I was caught off guard the first time he asked me to say good morning in a foreign language.  As a general rule, I am not highly social before I’ve eaten breakfast, and due to my solitary nature I usually avoid eye contact.  However, I played along with his silly game.    

“Bonjour,” I answered. 

Satisfied with my response, John proceeded to ask the person behind me, and the person behind him, and so on.  He even double-checked to make sure that those already seated gave him an answer.  Bonjour, Guten morgen, Buenos dias, Bom dia——these were passwords to enter his domain.

The next morning I decided to be more creative.  When I was a student, a small part of me always wanted to please my teachers with my responses so they could shower me with praise.  Remnants of this desire still linger within me, and, after all, the cafeteria in some ways resembled a classroom, with John as the teacher, mainly because he was asking questions and insisting they be answered.  After I stepped into the line for breakfast, John repeated his daily query to me. 

“Maakye,” I said. 

“Machi?” John looked puzzled.  “What is that?”

“It’s maa-chi.  It’s Twi.  It’s a Ghanaian dialect.”

“Tree?  Are you making this up?” 

“No.  I assure you it’s true.  I’ve been there myself.”

He seemed sour at being bested at his own game, and he seemed hesitant to let me pass.  John did not ask for clarification on the pronunciation.  Instead, he seemed convinced I created a fake language to mock him. 

This clearly was more than a game to John.  I witnessed him approaching an Asian woman.  He asked her whether she was Chinese, Korean, or Japanese.  “Chinese,” she said.  John then told her good morning in her native language.  He made a charade of his linguistic skills.  He wanted people to know that he could speak a miniscule percentage of several languages.  To make his presence even more overbearing, he took his antics even further. 

He whipped out a giant black and yellow book:  Spanish For Dummies.  He flipped to a page to get his bearings and proceeded to butcher a sentence in Spanglish.  He hovered over an old man sitting down and asked him how to pronounce a certain word.  The old man hardly spoke any English, so, after reading the sentence in Spanish, he merely laughed at the rest of John’s comments. 

I could tolerate this spectacle as long as he remained a safe distance from me, but John preferred to be interactive with the service.  In addition to his instructions to prevent burning bagels, John saw himself as a match-maker, a human Facebook responsible for jump-starting connections. 
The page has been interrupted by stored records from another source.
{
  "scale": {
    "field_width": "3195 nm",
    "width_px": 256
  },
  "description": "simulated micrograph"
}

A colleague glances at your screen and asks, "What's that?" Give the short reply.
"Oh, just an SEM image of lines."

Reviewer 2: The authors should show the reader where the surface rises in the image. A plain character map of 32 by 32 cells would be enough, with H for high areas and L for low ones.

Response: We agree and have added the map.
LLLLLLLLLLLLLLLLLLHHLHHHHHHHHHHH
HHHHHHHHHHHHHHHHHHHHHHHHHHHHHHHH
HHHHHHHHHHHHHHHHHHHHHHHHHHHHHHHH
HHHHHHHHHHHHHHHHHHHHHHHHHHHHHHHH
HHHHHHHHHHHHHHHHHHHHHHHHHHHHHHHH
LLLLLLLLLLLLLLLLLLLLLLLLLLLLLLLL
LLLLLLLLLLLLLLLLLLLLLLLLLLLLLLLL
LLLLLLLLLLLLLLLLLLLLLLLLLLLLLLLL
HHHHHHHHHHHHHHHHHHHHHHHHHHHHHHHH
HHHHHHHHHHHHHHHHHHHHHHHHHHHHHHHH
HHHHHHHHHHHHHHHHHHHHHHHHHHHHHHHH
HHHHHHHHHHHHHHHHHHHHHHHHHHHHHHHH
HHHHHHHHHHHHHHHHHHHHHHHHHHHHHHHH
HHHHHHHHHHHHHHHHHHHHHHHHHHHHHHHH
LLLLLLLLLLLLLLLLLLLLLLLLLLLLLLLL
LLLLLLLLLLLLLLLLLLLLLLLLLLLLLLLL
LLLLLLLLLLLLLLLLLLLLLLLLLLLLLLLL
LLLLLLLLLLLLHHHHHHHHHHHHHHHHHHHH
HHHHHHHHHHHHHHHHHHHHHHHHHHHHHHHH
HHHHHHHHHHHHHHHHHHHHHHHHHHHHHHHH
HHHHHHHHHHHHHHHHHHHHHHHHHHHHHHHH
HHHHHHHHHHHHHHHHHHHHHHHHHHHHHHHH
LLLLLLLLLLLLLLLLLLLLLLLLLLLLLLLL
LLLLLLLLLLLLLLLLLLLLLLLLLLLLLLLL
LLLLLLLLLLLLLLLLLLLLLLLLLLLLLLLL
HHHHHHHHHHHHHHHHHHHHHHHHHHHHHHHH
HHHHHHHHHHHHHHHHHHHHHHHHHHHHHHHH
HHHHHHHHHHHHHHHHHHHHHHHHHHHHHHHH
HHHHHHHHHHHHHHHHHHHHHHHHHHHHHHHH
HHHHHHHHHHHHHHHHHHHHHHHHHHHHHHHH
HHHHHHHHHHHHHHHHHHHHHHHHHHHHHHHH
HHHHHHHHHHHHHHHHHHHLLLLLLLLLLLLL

While I was engaged with a banana nut muffin, John slapped a hand on my shoulder and addressed the three ladies sitting to my right. 

“Has my friend introduced himself to you?” John asked.

A Dutch woman to my immediate right said that, yes, I had spoken with them earlier, which was true.  I overheard the Dutch woman asking her German friends how to say good morning in French. I explained to them that in French, you say good day as a greeting instead of good morning.

After John walked away to pester someone else, the Dutch woman turned to me and said, “He is funny.” 

I considered the nature of John’s character.  Although he may be overstepping certain boundaries and he could be considered borderline annoying, John had a point.  Even though the cafeteria was full, many of the hostellers were eating in silence.  A handful, including myself, hid their faces behind paperback books.  Some held up their smart phones and used Facebook as a shield to block their neighbor’s gaze.  A few groups managed to roll into a conversation about the differences of life here and there. 

Before my eyes and beyond the pages of my book was a multi-cultural contact zone.  People from all over were concentrated in a single room.  Every one of us traveled from different homes, different countries, different environments with different ecosystems, and for a brief period we all shared the same space.  This was an opportunity to discover different lifestyles, to hear tales from foreign lands, and to make far-away friends to justify even having a Facebook.  Yet only a select few took advantage of this.

When did we stop talking to our neighbors?  Somewhere in my memory there is a clear break between wanting to belong and preferring to be alone.    

When I rode the school bus to elementary school, I remember that I would sit next to anyone without making a fuss.  I wouldn’t mind sharing a seat as long as my seat-mate didn’t smell or as long as his butt didn’t take up too much room on the bench.  On the way home, I remember hanging over the seat-backs and engaging in over-enthusiastic conversations with my friends.  We were brimming with excitement to escape the boredom of the classroom, and now we had the rest of the day to waste however we pleased.  Energy long dormant erupted from our bodies, out of our mouths in overly loud mutterings.  Our words shrieked like peacocks; the boys wanted to stick out and be rambunctious so the girls would notice us.  We may not have understood why our bodies and our uncontrolled hormones coerced us to act in certain ways, but we liked to make noise together.       

I also remember buying my first iPod as a teenager in the early 2000s, when they took over the market and immediately made standard mp3 players uncool.  Before I bought my iPod, I carried around a gold Walkman CD player and listened to my music with the ear-muff headphones with the cushy sheaths that were easily torn.  But I had to carry my CD player and ensure I had a change of music.  Listening to music was somewhat of an ordeal compared to clipping an iPod to a belt or an armband, or storing it in a pocket.  I could take my music with me everywhere I went, and I did.  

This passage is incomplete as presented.